$$\lim_{n \to \infty}\left(\prod_{r=0}^{n/2}{\left(\frac{mn+1-mr}{mn+3-mr}\right)}\right)$$
Of course if we check out cases where it should telescope like $ m = 1, 2, \frac{2}{3}, \cdots$, we get closed forms - $\frac{1}{4}, \frac{1}{2}, \frac{1}{8}, \cdots$.
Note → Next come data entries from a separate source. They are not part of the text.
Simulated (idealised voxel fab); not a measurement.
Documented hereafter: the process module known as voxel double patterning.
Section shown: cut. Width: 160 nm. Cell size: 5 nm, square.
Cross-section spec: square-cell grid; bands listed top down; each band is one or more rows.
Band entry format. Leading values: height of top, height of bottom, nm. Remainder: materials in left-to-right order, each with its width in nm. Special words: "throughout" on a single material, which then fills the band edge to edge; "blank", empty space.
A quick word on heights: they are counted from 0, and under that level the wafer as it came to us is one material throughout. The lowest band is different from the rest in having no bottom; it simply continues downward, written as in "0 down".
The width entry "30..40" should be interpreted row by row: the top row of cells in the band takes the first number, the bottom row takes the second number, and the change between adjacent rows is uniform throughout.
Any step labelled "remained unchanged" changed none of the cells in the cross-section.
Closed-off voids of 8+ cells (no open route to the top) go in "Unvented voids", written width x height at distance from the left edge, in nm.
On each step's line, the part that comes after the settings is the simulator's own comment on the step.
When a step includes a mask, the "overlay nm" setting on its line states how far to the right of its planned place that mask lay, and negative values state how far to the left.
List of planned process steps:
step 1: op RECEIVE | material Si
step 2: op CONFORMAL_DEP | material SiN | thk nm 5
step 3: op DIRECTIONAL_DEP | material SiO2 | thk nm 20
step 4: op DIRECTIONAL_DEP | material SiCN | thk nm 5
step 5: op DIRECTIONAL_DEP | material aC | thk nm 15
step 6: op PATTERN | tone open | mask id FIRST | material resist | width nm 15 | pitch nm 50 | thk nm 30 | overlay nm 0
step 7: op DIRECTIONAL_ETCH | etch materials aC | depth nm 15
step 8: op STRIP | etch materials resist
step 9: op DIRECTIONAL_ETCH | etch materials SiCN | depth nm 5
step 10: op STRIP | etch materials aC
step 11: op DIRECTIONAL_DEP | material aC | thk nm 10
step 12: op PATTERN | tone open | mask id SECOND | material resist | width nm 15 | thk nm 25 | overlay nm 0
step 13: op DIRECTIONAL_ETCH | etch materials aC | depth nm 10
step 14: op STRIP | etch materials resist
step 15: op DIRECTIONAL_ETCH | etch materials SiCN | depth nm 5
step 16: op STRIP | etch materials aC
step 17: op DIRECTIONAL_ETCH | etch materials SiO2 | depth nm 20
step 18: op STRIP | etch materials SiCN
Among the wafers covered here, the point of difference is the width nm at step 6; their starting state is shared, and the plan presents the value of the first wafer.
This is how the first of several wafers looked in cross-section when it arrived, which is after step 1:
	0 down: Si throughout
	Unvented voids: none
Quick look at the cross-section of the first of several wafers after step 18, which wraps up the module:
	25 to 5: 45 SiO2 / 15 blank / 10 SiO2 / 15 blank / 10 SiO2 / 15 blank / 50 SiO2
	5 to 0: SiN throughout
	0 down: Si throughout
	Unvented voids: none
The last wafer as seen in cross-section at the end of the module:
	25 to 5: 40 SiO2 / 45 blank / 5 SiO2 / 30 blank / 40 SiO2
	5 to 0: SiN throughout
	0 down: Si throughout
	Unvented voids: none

So, I was thinking if it has a closed form.
One can reduce it to
$\displaystyle \lim_{n \to \infty} \dfrac{\prod_{r=0}^n{\frac{r + p/m}{r+q/m}}}{\prod_{r=0}^{n/2}{\frac{r + p/m}{r+q/m}}}$, where $p,q$ are $1,3$ in the above problem
$$\displaystyle = \lim_{n \to \infty}{\dfrac{\Gamma\left(\frac{p}{m}+n+1\right) \Gamma\left(\frac{q}{m} + \frac{n}{2} + 1\right)}{\Gamma\left(\frac{q}{m}+n+1\right) \Gamma\left(\frac{p}{m} + \frac{n}{2} + 1\right)}}$$
Now, how to find this limit? Wolfram Alpha now can find the limit quite fast for example for $(p,q) = (1,3)$, and $m=3$ it gives the limit $\frac{\sqrt[3]{2}}{2}$.